This list of words (i.e., the vocabulary) is going to become the columns of your matrix.

In [12]:
import math
import numpy as np

12) Describe why we need to figure out the vocabulary used in our corpus (refer back to Sherin's paper, and explain in your own words): 

We require the vocabulary as a reference for us to be able to convert any given text into a vector (i.e the vocabulary forms the basis for our vector space.)

In [13]:
# 13) create a function that takes in a list of documents
# and returns a set of unique words. Make sure that you
# sort the list alphabetically before returning it. 

def get_vocabulary(documents):
    voc = []
    
    ### your code ###
    for i in range(0,len(documents)):
        words = documents[i].split()
        for word in words:
            if word in voc:
                pass
            else:
                voc.append(word)
    
    return voc

# Then print the length of your vocabulary (it should be 
# around 5500 words)
vocabulary = get_vocabulary(cleaned_documents)
print(len(vocabulary))

5660


In [14]:
# 14) what was the size of Sherin's vocabulary? 
print('Sherin\'s vocabulary consists of 647 words.')

Sherin's vocabulary consists of 647 words.

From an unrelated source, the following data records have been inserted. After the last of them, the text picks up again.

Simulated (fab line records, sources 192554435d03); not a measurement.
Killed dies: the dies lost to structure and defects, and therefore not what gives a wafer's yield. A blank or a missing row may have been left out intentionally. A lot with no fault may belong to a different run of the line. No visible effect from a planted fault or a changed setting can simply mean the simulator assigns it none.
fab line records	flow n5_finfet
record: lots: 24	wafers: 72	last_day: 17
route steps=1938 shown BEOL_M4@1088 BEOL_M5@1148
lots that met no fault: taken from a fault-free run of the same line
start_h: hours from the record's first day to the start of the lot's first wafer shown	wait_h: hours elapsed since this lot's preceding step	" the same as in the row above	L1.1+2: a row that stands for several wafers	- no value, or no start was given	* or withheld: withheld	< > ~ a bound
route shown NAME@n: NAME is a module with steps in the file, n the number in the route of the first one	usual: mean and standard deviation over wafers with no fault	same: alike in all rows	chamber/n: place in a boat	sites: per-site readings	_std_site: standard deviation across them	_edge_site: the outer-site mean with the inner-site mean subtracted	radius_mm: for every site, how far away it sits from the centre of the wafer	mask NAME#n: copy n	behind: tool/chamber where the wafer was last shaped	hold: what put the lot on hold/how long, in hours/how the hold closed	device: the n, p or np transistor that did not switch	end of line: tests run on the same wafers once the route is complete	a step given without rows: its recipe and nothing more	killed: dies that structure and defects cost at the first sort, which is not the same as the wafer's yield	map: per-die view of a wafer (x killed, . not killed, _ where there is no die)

## Step 4 - transform your documents into 100-words chunks

In [15]:
# 15) create a function that takes in a list of documents
# and returns a list of 100-words chunk 
# (with a 25 words overlap between them)
# Optional: add two arguments, one for the number of words
# in each chunk, and one for the overlap size
# Advice: combining all the documents into one giant string
# and splitting it into separate words will make your life easier!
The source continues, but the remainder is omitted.